Jetson Orin Nano JetPack 5.1.3 install latest yolov5, RuntimeError: Couldn't load custom C++ ops

lida2003 commented 3 weeks ago

Search before asking

[X] I have searched the YOLOv5 issues and discussions and found no similar questions.

Question

I followed readme and all seems fine:

When I run with object detection command, I got "RuntimeError: Couldn't load custom C++ ops".

I don't know why. Further discussion here with NVIDIA.
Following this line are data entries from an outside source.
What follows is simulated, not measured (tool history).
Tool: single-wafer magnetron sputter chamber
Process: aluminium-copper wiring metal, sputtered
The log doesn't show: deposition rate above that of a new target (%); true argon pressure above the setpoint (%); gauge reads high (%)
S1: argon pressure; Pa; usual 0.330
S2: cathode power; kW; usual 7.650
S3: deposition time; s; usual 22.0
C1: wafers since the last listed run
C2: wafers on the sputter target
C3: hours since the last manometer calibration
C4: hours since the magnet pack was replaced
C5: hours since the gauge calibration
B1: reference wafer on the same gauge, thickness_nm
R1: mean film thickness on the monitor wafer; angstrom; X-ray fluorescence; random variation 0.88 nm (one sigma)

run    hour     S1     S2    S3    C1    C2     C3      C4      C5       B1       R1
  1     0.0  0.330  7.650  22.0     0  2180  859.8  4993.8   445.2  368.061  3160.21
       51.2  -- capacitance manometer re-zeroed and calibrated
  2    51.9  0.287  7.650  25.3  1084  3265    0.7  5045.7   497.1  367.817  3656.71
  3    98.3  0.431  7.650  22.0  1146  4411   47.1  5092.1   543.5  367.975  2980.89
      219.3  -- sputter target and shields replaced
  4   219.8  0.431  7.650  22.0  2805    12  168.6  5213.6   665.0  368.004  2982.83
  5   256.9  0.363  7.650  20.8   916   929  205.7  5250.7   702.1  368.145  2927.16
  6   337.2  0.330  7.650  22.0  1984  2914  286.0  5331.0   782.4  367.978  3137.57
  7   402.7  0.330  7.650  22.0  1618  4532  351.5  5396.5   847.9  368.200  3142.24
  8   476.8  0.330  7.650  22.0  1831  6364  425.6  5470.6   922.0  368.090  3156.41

Pytorch & torchversion compatible issue on L4T35.5.0

daniel@daniel-nvidia:~/Work/yolov5$ python detect.py --weights yolov5s.pt --source ../../Videos/Worlds_longest_drone_fpv_one_shot.mp4
WARNING ⚠️ Python>=3.10 is required, but Python==3.8.10 is currently installed
/home/daniel/.local/lib/python3.8/site-packages/torchvision/io/image.py:13: UserWarning: Failed to load image Python extension: '/home/daniel/.local/lib/python3.8/site-packages/torchvision/image.so: undefined symbol: _ZN5torch3jit17parseSchemaOrNameERKSsb'If you don't plan on using image functionality from `torchvision.io`, you can ignore this warning. Otherwise, there might be something wrong with your environment. Did you have `libjpeg` or `libpng` installed before building `torchvision` from source?
  warn(
detect: weights=['yolov5s.pt'], source=../../Videos/Worlds_longest_drone_fpv_one_shot.mp4, data=data/coco128.yaml, imgsz=[640, 640], conf_thres=0.25, iou_thres=0.45, max_det=1000, device=, view_img=False, save_txt=False, save_format=0, save_csv=False, save_conf=False, save_crop=False, nosave=False, classes=None, agnostic_nms=False, augment=False, visualize=False, update=False, project=runs/detect, name=exp, exist_ok=False, line_thickness=3, hide_labels=False, hide_conf=False, half=False, dnn=False, vid_stride=1
YOLOv5 🚀 v7.0-378-g2f74455a Python-3.8.10 torch-2.1.0a0+41361538.nv23.06 CUDA:0 (Orin, 7451MiB)

Fusing layers...
YOLOv5s summary: 213 layers, 7225885 parameters, 0 gradients
Traceback (most recent call last):
  File "detect.py", line 437, in <module>
    main(opt)
  File "detect.py", line 432, in main
    run(**vars(opt))
  File "/home/daniel/.local/lib/python3.8/site-packages/torch/utils/_contextlib.py", line 115, in decorate_context
    return func(*args, **kwargs)
  File "detect.py", line 210, in run
    pred = non_max_suppression(pred, conf_thres, iou_thres, classes, agnostic_nms, max_det=max_det)
  File "/home/daniel/Work/yolov5/utils/general.py", line 1104, in non_max_suppression
    i = torchvision.ops.nms(boxes, scores, iou_thres)  # NMS
  File "/home/daniel/.local/lib/python3.8/site-packages/torchvision/ops/boxes.py", line 40, in nms
    _assert_has_ops()
  File "/home/daniel/.local/lib/python3.8/site-packages/torchvision/extension.py", line 46, in _assert_has_ops
    raise RuntimeError(
RuntimeError: Couldn't load custom C++ ops. This can happen if your PyTorch and torchvision versions are incompatible, or if you had errors while compiling torchvision from source. For further information on the compatible versions, check https://github.com/pytorch/vision#installation for the compatibility matrix. Please check your PyTorch version with torch.__version__ and your torchvision version with torchvision.__version__ and verify if they are compatible, and if not please reinstall torchvision so that it matches your PyTorch install.

Additional

No response

UltralyticsAssistant commented 3 weeks ago

👋 Hello @lida2003, thank you for your interest in YOLOv5 🚀! Please refer to our tutorials to get started, where you can find quickstart guides for simple tasks like custom data training and advanced concepts like hyperparameter evolution.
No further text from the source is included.